FOUR TRIBESMEN KILLED IN A REVENGE OPERATION LAST WEEK Tribal Acts of Vengeance, Where to? [Archives:2000/20/Reportage]

May 15 2000

By: Hassan Al-Zaidi
Last Monday four people from Al-Tairi tribe were shot dead in front of Dhafar hotel in Taiz street in the capital Sana’a in an act of vengeance between the tribe of Al-Tairi and Al-Jahmi, one of Al-Riyashia tribes, Ridaa district, the governorate of Al-Baidhaa. The killers who were in a car managed to flee the place and the security authority did not do anything about the killing incident.
It seems that tribal conflict between the tribes of Ridaa city has been renewed and to make the capital city of Sanaa a place convenient for settling their disputes. Al-Tairi tribe and Al-Dhahab, a branch of Qifa tribe got engaged in fightings and bloody conflicts since January 1988 when one of Al-Dhahab Sheikhs, Ahmed Nasser Al-Dhahab was killed. This war has up to now claimed the lives of about 64 persons from both sides in addition to hundreds of injured, 17 of the dead have been killed in the capital. Among those got killed in Sanaa were sheik Ahmed Mahdi Al-Arbachi along with six of his family members, all were killed in mid 1989 in Hasaba street of Sanaa. In 1990 the son of sheik Ahmed Nasser Al-Dhahab, Saif, was killed at Al-Tahrir square in the capital. Killing is still going on between the two parties. Since early eighties both tribes of Al-Dhahab and Al-Mahni in Ridaa city have been engaged in fierce battles where one hundred persons got killed and other hundreds wounded.
As for other tribes fighting each other and at war with each other ever since the eighties, such as the tribes of Ma’reb, Al-Jawf, Shabwa, Saada and Sanaa and other areas, the victims of those wars and fightings are estimated at thousands of people. Adding to those is the present fighting between the tribes of Waiela and Daham. The issues of revenge among them are still going on. Any tribe would not accept the idea of having have more or extra deads in its ranks during their fightings, therefore it is necessary to kill more so that the number of killed from the two sides would be equal. This means that in such state of affairs any tribesman is liable to be killed any time.
Yemen’s tribesmen are in possession of large quantities of weapons and military equipment they had them during the conflict between the Republic and the monarchic regime when they had played a role in it. They are also able to buy on weapons market in Yemen such as Jahana Market, 50 kilometers far from the capital.
The state has failed exploit these potentials to the effect of forming from them a reserve people’s army. Some elements in the state have on the contrary endeavored to squander these potentials through instigating commissions among the tribes.

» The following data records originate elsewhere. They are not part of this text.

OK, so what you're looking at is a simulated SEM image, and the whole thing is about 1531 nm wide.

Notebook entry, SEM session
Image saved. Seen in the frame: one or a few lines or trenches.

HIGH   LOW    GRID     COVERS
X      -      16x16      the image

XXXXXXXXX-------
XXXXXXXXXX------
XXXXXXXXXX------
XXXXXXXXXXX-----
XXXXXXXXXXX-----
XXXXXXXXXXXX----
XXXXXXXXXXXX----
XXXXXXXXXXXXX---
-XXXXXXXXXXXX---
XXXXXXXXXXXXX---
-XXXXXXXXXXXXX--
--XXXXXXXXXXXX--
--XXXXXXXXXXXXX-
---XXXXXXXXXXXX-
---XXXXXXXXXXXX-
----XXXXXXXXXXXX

There are many reports indicating that Yemeni citizens possess around 50 million pieces of arms and many , notables and social dignitaries confirm that the phenomenon of tribal vengeance is the most dangerous problem resulting from tribal fightings. The also say that vengeance maintains the state of conflict among tribes and any side can trigger fighting at any time.
The policy followed during the eighties was one of the major factors for fomenting wars and seditions among the tribes for the purpose of exhausting their power and make them preoccupied in whirl of internal conflicts and be away from getting involved in politics. The government and the president announce on many an occasion their being intent to put an end to political revenge in Yemen but nothing tangible has come to surface in this respect. The situation is getting worse and worse day by day and the capital has become a suitable venue for tribes to settling their accounts with each other by taking revenge in downtown of the capital. The problem here is that innocent tribesmen, not involved in the conflict or fighting and having nothing to do with them, become direct victims just because they are from this or that of the warring tribes. What is more dangerous is that the government keeps silent towards this situation and does not take any measure against it or find solutions to it or its causes or stave off its danger. This stand on part of the government might be taken as confirming some accusations put forward by some sheikhs and tribesmen in that some officials in the government are using and encouraging the state of conflict among tribes for political calculations and personal interests.
The government is blamed for not intervening in tribal fightings and conflicts to stop them and solve the problems that excited them and also to deter those responsible for instigating a state of war among tribes. We find that third party sheikhs and leading tribesmen are the only people who exert mediatory efforts to solve the disputes for the purpose of ending bloodshed.
One would query about when would tribesmen stop this unacceptable phenomenon and when would the state take strong deterrent measures to save the youth and students, sons of the tribes being murdered in the streets of the capital, or is the eighties policy still being pursued today?